Can a data holder charge compensation for mandatory B2B data sharing under the EU Data Act?
Yes, but the Data Act does not give data holders an open-ended right to set deterrent access fees. Article 9 says compensation agreed between a data holder and a data recipient for making data available in B2B relations must be reasonable and non-discriminatory, and it may include a margin.
The first scoping question is whether Chapter III applies: the data holder must be obliged in a B2B relationship to make data available under Article 5 or under applicable EU law or national legislation adopted in accordance with EU law. If the sharing is voluntary, consumer-facing, business-to-government, or cloud switching, use the rules for that workflow instead.
- Identify the data holder, the data recipient, the legal sharing obligation, and the dataset before discussing price.
- State whether the request is under Article 5 or another mandatory B2B sharing obligation covered by Chapter III.

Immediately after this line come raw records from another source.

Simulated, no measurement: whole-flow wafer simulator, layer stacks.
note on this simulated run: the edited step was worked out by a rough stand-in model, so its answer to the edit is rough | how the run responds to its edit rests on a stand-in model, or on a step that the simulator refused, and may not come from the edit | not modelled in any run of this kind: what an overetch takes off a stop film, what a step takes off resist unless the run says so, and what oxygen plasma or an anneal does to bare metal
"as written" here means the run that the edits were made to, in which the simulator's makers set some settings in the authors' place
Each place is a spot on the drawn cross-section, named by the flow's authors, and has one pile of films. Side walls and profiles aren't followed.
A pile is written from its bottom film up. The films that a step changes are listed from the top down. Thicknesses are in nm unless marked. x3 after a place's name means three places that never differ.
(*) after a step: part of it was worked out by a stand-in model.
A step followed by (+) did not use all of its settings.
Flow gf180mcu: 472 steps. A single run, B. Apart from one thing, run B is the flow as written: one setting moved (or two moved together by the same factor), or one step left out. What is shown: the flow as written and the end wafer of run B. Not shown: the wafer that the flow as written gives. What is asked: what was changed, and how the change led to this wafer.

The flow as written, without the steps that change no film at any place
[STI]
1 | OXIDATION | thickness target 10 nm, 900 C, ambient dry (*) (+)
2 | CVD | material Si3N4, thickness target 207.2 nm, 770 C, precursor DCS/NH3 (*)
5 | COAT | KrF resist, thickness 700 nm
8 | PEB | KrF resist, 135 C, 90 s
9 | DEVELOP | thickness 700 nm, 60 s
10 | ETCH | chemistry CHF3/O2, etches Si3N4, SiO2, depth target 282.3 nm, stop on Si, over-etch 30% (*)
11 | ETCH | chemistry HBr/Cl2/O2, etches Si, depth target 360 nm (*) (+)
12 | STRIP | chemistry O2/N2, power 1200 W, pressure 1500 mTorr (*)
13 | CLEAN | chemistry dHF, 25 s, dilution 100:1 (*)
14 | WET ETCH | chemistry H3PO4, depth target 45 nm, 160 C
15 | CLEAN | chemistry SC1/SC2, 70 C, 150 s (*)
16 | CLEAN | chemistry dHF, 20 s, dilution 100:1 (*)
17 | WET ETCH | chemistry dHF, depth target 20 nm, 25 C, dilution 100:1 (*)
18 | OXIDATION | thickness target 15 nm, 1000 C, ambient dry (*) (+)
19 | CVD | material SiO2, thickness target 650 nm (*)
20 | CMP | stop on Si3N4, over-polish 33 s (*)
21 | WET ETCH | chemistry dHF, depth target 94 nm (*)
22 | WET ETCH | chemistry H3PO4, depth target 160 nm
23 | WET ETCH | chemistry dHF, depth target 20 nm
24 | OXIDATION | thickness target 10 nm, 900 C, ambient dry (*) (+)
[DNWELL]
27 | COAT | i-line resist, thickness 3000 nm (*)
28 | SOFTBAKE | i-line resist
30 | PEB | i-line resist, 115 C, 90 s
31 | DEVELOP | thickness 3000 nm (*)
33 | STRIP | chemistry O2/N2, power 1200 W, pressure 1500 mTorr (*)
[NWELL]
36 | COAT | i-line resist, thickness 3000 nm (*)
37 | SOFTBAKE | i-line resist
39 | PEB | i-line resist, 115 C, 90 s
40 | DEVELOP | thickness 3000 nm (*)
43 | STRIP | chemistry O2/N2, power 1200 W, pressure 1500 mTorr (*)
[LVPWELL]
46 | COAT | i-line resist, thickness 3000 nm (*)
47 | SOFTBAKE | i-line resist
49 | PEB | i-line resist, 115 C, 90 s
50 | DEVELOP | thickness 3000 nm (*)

- Do not publish a standard fee schedule unless the underlying cost basis and recipient treatment can satisfy Article 9.
Article 8 defines the Chapter III B2B scope and Article 9 sets the reasonableness, non-discrimination, margin, and transparency rules for compensation.
Commission explainer confirms that mandatory B2B data-sharing terms must be fair, reasonable, and non-discriminatory and that data holders may request reasonable compensation.